The Rhodes II will dredge a 13.22-acre area that reaches approximately from the main fishing pier to the end of the boatyard, down to a depth of 6 feet, removing about 30,000 cubic yards of material. The hydraulic suction dredge uses a 43-inch diameter cutter head to loosen the sediment and then pumps a mixture of sediment and water out through a 14-inch discharge pipe. According to the application that the county parks department filed with the Army Corps of Engineers, the discharge pipe stretches approximately 1,800 feet. It extends from the dredge to settling ponds in Colmar Manor Park, on the west side of the Anacostia. 

Refuse dredged out of the Bladensburg waterfront last winter. Courtesy of Southern Maryland Dredging

The sediment consists mostly of soil, sand and gravel. Crewmember Ethan Frawley explained that any water that drains back into the river from the settling ponds must meet the standards of the federal Clean Water Act. The clean sand and gravel are trucked away and recycled for construction and reclamation projects.  
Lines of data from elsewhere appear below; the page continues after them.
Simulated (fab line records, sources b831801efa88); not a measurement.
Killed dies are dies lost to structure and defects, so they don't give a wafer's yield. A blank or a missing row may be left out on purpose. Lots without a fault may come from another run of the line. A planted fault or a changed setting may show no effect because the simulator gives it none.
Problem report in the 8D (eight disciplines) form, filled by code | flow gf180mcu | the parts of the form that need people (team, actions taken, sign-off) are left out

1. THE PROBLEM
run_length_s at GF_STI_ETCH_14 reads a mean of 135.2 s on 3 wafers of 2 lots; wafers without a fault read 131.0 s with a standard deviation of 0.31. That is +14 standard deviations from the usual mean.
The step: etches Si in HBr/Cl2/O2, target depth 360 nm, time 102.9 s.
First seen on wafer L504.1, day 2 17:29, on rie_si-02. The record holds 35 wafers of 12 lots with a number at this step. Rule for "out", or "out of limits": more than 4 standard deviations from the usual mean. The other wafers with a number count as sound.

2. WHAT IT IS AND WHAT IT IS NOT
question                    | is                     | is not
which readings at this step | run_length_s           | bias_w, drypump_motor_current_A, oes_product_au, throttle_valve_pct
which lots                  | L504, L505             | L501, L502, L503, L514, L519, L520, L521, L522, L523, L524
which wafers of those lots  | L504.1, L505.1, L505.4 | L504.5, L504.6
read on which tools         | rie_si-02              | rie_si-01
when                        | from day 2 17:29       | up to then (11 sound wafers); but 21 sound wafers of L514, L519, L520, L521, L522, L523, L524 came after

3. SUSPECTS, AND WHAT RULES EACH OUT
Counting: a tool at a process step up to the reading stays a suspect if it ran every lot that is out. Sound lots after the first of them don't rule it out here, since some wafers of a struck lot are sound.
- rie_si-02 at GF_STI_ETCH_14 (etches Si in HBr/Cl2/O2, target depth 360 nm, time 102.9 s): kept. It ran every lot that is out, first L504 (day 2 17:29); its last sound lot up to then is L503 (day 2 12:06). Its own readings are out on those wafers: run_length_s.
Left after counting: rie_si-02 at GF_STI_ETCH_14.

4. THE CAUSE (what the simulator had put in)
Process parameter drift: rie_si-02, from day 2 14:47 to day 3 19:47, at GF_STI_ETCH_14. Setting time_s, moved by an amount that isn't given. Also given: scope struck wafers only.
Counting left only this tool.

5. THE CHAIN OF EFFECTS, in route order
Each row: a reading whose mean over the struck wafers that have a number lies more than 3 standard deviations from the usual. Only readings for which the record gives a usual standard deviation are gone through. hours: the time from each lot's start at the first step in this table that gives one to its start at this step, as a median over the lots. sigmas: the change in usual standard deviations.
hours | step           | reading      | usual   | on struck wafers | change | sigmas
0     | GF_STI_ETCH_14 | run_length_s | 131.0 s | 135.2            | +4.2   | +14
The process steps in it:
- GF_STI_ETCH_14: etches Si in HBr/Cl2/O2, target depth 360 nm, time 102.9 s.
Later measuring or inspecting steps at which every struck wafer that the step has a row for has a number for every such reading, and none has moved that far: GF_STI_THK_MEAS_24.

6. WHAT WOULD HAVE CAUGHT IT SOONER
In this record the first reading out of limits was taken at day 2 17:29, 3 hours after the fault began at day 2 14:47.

Of course, there is a lot of other stuff in the bottom of the river. At the beginning of 2020, Erica Wilson Goldman, the director of operations for Southern Maryland Dredging, noted, “A huge part of this project is clean up. We’ve been dredging this park since 1978, and each time we dredge, we remove at least 300 tires, shopping carts, old bicycles, old cable, and even a few cars.”